Around this time of the year in 2005, Hurricane Katrina devastated the United States and left 1,800 people dead and more than a million displaced in the Gulf Coast region. It also destroying over 200,000 homes in New Orleans. Similar to Hurricane Harvey, Katrina also impacted the Gulf of Mexico before hitting the United States.
Aside from causing massive evacuation, Hurricane Katrina caused around US $96B in damage which included housing, business and government properties, and consumer goods. Three million people were left without power.

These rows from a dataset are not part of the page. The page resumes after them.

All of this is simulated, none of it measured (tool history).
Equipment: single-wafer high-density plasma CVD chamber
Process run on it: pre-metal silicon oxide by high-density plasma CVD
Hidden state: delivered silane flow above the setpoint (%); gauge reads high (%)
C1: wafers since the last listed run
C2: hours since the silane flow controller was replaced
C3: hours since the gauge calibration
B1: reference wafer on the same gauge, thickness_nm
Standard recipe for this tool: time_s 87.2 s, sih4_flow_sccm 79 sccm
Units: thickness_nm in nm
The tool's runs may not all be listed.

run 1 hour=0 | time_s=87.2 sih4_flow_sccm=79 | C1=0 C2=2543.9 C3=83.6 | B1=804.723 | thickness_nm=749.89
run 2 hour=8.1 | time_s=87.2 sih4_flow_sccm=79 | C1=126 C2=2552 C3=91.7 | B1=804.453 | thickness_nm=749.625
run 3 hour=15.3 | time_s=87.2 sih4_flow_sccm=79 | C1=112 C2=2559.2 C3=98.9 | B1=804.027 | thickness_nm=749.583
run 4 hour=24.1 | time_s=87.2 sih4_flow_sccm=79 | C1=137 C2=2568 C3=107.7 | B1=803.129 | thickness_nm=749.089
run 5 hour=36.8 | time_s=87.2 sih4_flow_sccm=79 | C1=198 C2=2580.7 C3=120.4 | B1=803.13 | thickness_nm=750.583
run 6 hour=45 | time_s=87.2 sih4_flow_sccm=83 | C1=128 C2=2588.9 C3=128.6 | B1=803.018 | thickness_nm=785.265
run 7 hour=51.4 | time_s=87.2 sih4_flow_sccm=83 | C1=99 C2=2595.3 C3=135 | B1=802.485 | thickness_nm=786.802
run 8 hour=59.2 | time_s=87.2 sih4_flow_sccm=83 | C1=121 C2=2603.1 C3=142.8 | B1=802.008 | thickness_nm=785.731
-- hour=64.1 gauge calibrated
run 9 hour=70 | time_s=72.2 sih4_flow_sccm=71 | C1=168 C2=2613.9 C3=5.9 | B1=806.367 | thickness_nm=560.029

The gulf coasts of Mexico and the United States were greatly effected by Katrina and 19% of U.S oil production was effected, leading to higher gasoline prices. However, the price hike was brief because former President Bush decided to supply the effected refineries with oil from the Strategic Petroleum Reserve (SPR). Katrina also disrupted the shipping industry by causing damage to the Port of New Orleans.
A little over a decade after Hurricane Katrina, the United States economy can still feel its effects. The Federal Emergency Management Agency (FEMA) was criticized for their oversight of how damaging Hurricane Katrina was and their lack of preparation in responding during the catastrophe. Since then, FEMA has made efforts to improve their programs and services in preparation for major weather events such as Hurricane Harvey.
Corporate social responsibility also changed since Hurricane Katrina as more people showed a lack of trust of federal agencies and their local governments. Not just non-government organizations, but more companies and corporations became active in pledging and providing relief for hurricane victims since Katrina as part of their cause-related marketing campaigns.
The insurance industry felt significant impacts, considering over 1.7 million claims were filed in the effected states with a total of US $41.1B in insured loss. Flood insurance coverage spiked after what happened in Louisiana after Katrina. Federal aid worth US $120B helped rebuild flooded neighborhoods and the tourism industry is helping Louisiana to recover.
Above all, the locals who were directly impacted by Hurricane Katrina were effected the most – financially, psychologically, and physically. As New Orleans rebuilt its homes, its jobs, and its lives – some never came back. Residents spent months in shelters, and some sought refuge in nearby states and cities, particularly Houston, where many stayed permanently after the dramatic events brought by Katrina.